High Court Rules on EU Funding Clawback Limits in Riverside Park Ltd Case

Citation: [2023] EWHC 2937 (Admin)
Judgment on


In the High Court of Justice case “Riverside Park Ltd v Secretary of State for Levelling Up, Housing and Communities,” the key topics encompass EU funding clawback rules, the discretionary powers of domestic authorities in clawback matters, and the principles of EU regulation continuity post-Brexit. Justice Fordham J examines the interplay between EU law and national agreements, the duty to adhere to previously established policies, and the administration of justice in relation to clawback provisions.

Key Facts

Riverside Park Ltd received EU funding for an office building project with a 20-year economic lifespan under the ERDF. Due to a proposed shift from office use to housing, which was not part of the initial funding agreement, the Department considered clawing back some of the funds. The key legal questions involved the interpretation of EU law on fund retention, the contractual clawback provision validity, and whether the refusal to provide relief from clawback was lawful.

EU Clawback Provisions vs. Domestic Clawback Provisions

The judgment scrutinized whether UK authorities are entitled to exercise domestic clawback provisions that exceeded the five-year period stipulated by EU Regulations 1260/1999 and 1083/2006, which formed part of UK law. The principles from the CJEU cases “Ancona,” “Järvelaev,” and “Achilleion” were invoked, establishing that EU law “exclusively determines” the conditions for retaining EU funding and precludes national legislation and practices that impose additional durability constraints.

Policy Adherence and Decision-Making Discretion

The ruling underscored the importance of adhering to established internal policies when making discretionary decisions, referencing the “Lumba” and “Mandalia” principles. It considered whether the May 2011 policy decision required ongoing consideration, and whether the Department’s divergence from this position in the 2022 Decisions was justified.

Method of Calculating Clawback Quantum

The judgment also addressed the legality of using a ‘Straight-Line Method’ for determining clawback amounts, weighing its reasonableness against alternative methods like the ‘sum of the years digits method’, considering asset depreciation and the purpose of the grant funding.


EU-Legality Issue

The court found the Department’s interpretation of the EU Regulations as allowing for a longer national clawback period than specified by EU law to be incorrect, thus rendering the UK’s 20-year clawback provision unenforceable against Riverside.

Delay Issue

Fordham J rejected the Department’s argument that Riverside was out of time for challenging the clawback provision, upholding the principle that legal validity can be contested when enforceability of the provision is actually at issue.

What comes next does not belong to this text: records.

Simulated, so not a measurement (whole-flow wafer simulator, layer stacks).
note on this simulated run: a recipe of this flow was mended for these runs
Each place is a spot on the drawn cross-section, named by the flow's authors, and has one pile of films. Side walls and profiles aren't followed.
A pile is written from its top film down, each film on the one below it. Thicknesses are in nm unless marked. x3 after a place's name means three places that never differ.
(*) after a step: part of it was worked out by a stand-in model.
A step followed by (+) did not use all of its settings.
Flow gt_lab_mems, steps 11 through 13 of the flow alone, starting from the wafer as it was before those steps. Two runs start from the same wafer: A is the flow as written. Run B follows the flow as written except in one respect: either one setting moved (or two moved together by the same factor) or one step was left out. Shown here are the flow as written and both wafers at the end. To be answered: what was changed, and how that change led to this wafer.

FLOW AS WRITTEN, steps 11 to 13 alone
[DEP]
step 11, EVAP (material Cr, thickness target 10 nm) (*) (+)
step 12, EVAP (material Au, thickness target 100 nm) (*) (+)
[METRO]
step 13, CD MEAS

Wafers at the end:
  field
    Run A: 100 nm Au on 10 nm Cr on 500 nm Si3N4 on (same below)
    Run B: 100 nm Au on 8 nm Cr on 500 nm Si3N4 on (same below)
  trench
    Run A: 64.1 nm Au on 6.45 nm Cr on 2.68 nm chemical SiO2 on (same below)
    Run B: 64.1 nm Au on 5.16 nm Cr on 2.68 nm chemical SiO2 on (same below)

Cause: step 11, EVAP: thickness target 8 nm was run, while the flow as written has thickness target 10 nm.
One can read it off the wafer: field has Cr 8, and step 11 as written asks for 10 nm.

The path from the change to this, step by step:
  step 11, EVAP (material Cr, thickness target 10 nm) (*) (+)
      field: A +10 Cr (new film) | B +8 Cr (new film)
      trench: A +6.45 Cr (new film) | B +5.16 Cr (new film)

Unreasonableness in Refusal of Relief Issue

While the potential unreasonableness of the refusal to provide relief from clawback due to inconsistent policy application and fettering of discretion were contemplated, these points were found not determinative due to the case’s resolution on other grounds.

Straight-Line Method Issue

The court deemed the use of the ‘Straight-Line Method’ a matter of evaluative judgment within the Department’s reasoned discretion, supporting its use for calculating partial clawback.


The “Riverside Park Ltd v Secretary of State” case represents a critical examination of how domestic legal provisions correlate with EU law requirements, the boundaries of discretionary powers in executing contracts, and the adherence to both express and implied internal policies. The judgment reinforces the principle that EU Regulations have primacy over national provisions which are deemed incompatible, and it underscores the procedural importance of reasonably engaging with established policies. The case offers significant guidance on the continued application of EU law in UK after Brexit, and the potential pitfalls of ignoring internal policies when making administrative decisions.